Cringe! The unmistakable sound of noisy tires. They sound as if they’re chewing up the pavement rolling past your car. These aggressive looking, oversized noisemakers are frequently found on lifted trucks designated for off road antics; however, the asphalt chewing sound occasionally will be heard from a lovely family sedan outfitted with the wrong tires.
Go Tire explains what causes loud tires, how to choose the right tires for your ride, and shows you what to look for in a tire.
What causes loud tires
The reason for the racket is the passenger vehicle has been fitted with the wrong tires for their job — like wearing construction boots with a tuxedo. Noise is generated by the tread pattern, grooves and positioning of the tread blocks.That noise is caused by air passing through the tread blocks — the raised portion of the tread responsible for traction — and vibrating against the road surface.
How to choose the right tires for your vehicle
There are two ways to make an informed choice about which tires are the best for your vehicle and driving needs:
- Spend hours on forums trying to learn which tire is the best for your vehicle
- Ask a certified tire technician, like the professionals at Go Tire Mobile Tire Service for a recommendation. Go Tire installs thousands of tires and has direct experience with hundreds of tire brands and styles.
What to look for in a tire
Let’s start by taking a look at a good, very popular, but noisy tire, which is no longer available. Notice the wide voids in the tread. The voids were designed to evacuate water, which they did very well. Unfortunately, the biggest complaint of this tire was that they were noisy. The complaint was typically on smaller cars, but the overall ratings for being quiet were below average and not what you would expect.
This tire was replaced by an average looking tire with straight circumferential grooves around the tread. It performs better on wet roads, but without the added noise from wide voids in the tread. Many manufacturers are adopting this tread pattern to evacuate the water through the rear of the tread instead of trying to push it out the sides. You will find that most of these tires get good reviews for delivering a quiet ride and comfort as well.

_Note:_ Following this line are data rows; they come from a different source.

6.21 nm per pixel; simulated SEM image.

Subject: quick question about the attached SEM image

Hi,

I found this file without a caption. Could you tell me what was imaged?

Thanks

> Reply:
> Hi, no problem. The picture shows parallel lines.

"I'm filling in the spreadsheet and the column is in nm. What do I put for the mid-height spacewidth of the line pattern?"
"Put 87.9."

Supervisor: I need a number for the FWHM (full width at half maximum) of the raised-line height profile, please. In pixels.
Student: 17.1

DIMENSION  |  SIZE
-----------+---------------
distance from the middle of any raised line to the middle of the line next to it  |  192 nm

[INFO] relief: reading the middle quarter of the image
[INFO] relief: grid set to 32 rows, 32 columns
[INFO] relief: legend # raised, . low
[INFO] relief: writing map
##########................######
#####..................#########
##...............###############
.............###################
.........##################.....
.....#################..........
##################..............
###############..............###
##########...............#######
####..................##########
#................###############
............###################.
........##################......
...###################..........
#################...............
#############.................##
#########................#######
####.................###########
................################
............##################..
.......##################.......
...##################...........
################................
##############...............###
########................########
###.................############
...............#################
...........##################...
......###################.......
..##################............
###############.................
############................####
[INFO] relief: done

Finally, a number of tire manufacturers are using steps and symmetrical sloping edges called chamfers in the grooves to to reduce noise by disrupting airflow without sacrificing performance. Multiple sized tread blocks and specific positioning around the tire help to reduce noise caused by treads. Recently, advances in tire technology have allowed manufacturers to design tire treads that provide excellent traction with modern aggressive looks, but deliver a relatively low noise level.